The expense of this wooden structure was from two dollars to six dollars per running foot of the railway. But besides the great elevation of the way, a large proportion of the piles were driven to a great depth and in deep water. At two dollars per foot, for which a portion of this example was made, the cost would be equal to about £2180 sterling per mile, the elevation being about 10 feet, and the piles driven to a depth of about 12 feet. The timber was here, however, comparatively expensive, being obtained from a distance, and as an article of merchandise.

I was favored in a very obliging manner with the opportunity of inspecting the result of a wooden structure on the New York and Erie Rail Road, which is of the broad gauge, and intended as one of the great trunk lines of the Lake and western trade. The portion of which I have reference is near its commencement, and consists of a viaduct 60 feet at its highest part above the bed of the valley over which it passes. Thirty feet of this height consists chiefly of an earthen embankment, and partly of a stone bridge; but in order to avoid the delay and immediate expense of so heavy an embankment as that which would be required for the whole elevation, the remaining 30 feet was filled up with strong trestle of white oak. At the time of my visit this had been subjected to a regular traffic of upwards of five years, and still remained strong, steady and sufficient. But in order to provide against the certain effects of gradual decay the whole structure was in progress of being embanked with earth to the level of the roadway. Earthen embankments had also been made on this diversion of the road whenever the timber structure had in the first instance been employed. But I was assured by the Engineer of the work that no practical or efficient objection existed to this kind of foundation, except that of the perishable nature of the material, and that notwithstanding this objection, where wood is abundant, the plan was the most easy and rapid of execution, as well as in the first instance the most economical, and in a climate where communication is liable to be impeded by snow, it was superior to any other that had been devised.

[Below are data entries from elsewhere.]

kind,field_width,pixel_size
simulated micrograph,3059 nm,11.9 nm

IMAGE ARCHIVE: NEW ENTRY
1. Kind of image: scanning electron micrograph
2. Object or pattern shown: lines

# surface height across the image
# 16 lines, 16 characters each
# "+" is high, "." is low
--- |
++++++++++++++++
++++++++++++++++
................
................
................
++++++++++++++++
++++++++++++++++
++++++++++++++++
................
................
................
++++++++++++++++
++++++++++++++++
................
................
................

A large portion of the Line of the New York and Erie Rail Road, where the country is favorable, has been piled; but the financial difficulties of the company having caused a suspension of their works until recently, they will be deprived of much of the benefits of the wooden structure. It has been exposed to decay during several years, but will still afford the foundation of a railway, which besides sustaining regular traffic in the meantime, will facilitate the substitution of earthen embankments in an economical and expedient manner.

A practical exposition of the merits of this system is afforded by the following from the evidence of one of the intelligent and experienced Engineer of the New York and Erie Rail Road, as given before a Committee of the Legislative Assembly of the State of New York, appointed to investigate the affairs of the Company, in the year 1842:–

“Question 23 – Have you made or examined any tests with the view of ascertaining the comparative merits of a Rail Road constructed upon piles, and one upon a bed of earth or stone, and if so, state the conclusions to which you have arrived, with the facts connecting therewith?

“Answer – I have made numerous examinations relative to the construction of Rail Roads upon piles within the last three years, and have become thoroughly convinced that the piling system is an important improvement in Rail Road construction, and especially in northern climates, where severe frosts and deep snows are common in the winter months.

“A road resting upon white oak piles (from eleven to eighteen inches in diameter) driven to a depth of five feet or over, and in all cases reaching a solid foundation, and sawed off two or three feet above the surface of the earth, is not liable to derangement by frost, nor obstruction by snow, and combines in a greater degree than any other mode that has been adopted in this country, cheapness and permanency – the two most essential requisites in Rail Road construction. Piles that have stood in the most exposed situations on the Utica and Syracuse Rail Road for the four past winters, and those driven on this division during the summer and fall of 1840, in every variety of soil, abundantly prove the fact that frost cannot displace them, if they are driven to a depth of five feet or over.

“A piled road is also free from the obstructions and dangers incident to a graded (earthen) road, in consequence of the washing of the banks by floods and rain, and by settling when on a soft bottom; thereby requiring constant annual expense to adjust the road and replace the earth material.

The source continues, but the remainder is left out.